It was Silicon Valley’s attempt to fix the party’s infrastructure.

A person wearing a Biden-Harris campaign face mask looks at their phone.
A person wearing a Biden-Harris campaign face mask looks at their phone.
A Biden campaign worker checks their phone while canvassing in Pennsylvania in early November.
Mark Makela/Getty Images

One of the most expensive, highest-profile efforts to fix the Democratic Party’s data woes is shutting down.

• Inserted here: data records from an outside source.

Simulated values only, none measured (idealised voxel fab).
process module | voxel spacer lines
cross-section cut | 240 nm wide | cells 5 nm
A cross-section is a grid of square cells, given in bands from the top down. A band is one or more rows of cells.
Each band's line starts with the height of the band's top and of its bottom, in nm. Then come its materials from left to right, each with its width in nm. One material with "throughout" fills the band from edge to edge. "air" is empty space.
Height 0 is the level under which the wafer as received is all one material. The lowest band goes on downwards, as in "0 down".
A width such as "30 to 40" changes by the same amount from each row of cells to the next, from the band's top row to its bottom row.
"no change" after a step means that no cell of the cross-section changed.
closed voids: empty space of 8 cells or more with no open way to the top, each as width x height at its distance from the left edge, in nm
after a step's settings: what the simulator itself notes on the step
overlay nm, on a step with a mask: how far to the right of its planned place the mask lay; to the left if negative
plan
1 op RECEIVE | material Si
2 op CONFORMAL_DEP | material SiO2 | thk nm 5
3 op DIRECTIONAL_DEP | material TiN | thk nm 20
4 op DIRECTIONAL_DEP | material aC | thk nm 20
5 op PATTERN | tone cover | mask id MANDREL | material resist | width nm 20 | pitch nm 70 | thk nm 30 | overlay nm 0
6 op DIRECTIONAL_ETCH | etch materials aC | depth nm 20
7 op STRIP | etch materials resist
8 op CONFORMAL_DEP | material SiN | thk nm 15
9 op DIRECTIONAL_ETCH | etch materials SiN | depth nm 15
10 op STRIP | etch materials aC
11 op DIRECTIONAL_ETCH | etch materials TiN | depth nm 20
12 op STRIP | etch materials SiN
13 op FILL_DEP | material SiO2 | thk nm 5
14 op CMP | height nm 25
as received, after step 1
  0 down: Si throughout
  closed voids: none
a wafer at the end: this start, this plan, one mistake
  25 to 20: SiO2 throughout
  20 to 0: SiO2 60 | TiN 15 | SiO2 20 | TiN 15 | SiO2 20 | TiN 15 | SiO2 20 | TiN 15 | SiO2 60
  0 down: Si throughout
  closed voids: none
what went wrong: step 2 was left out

Alloy, a group started with $35 million in part from Silicon Valley billionaire Reid Hoffman, said on Monday that it would begin to “wind down its operations” next year after it completes its work for the January runoff elections in Georgia. The decision is a huge reversal in fortunes for Alloy, which had massive hype when announced but has failed to live up to its original promise, many Democratic data operatives have said over the course of the year.

Alloy was originally seen as a tech solution that the party establishment — the Democratic National Committee — couldn’t provide. Plotted in the aftermath of the 2016 election when Democrats across the board saw their flagging data operation as one of the many reasons why Hillary Clinton lost to Donald Trump, Alloy was originally envisioned as a new data exchange where all Democratic efforts could swap information on progressive voters. But when it was introduced, the effort angered some party leaders who saw it as a stereotypical attempt by hubristic Silicon Valley billionaires to fix a problem they didn’t understand.

Also complicating Alloy’s path was that the Democratic Party ended up having its own solution to its 2016 errors. The Democratic Party started building out a data portal called the Democratic Data Exchange, which attracted some of its own tech money. Many data operatives grew to see the two efforts as largely duplicative, and the relationship between Alloy and the Democratic Party could be tense at times, with some party leaders seeing Alloy as an “existential threat.”

Alloy ended up largely focusing on voter-registration efforts during the 2020 cycle, a more humble mission and one that its leaders feel was successful: It checked that 23 million voters were registered.

“We will close out this chapter of Alloy by cheering on those carrying forward with the ongoing work of protecting and strengthening our democracy,” Alloy said in an email to its partners on Monday that was obtained by Recode.

The announcement on Monday is a far cry from the initial expectations of Alloy. It was seen as a long-term fix to a long-term problem, not something that would end operations after just one presidential cycle.

Half of the money for Alloy came from LinkedIn founder Hoffman, who has become one of the Democratic Party’s most controversial donors. Several political projects of Hoffman’s have failed, although he has argued that he is merely making a number of high-risk, high-upside political investments like he does in his day job as a venture capitalist. But no single project was more closely associated with him than Alloy — his team was even willing to essentially repay some progressive groups if they decided to use it.

This is expected to be just the first of the post-election reconsiderations both parties will have to do when it comes to their tech.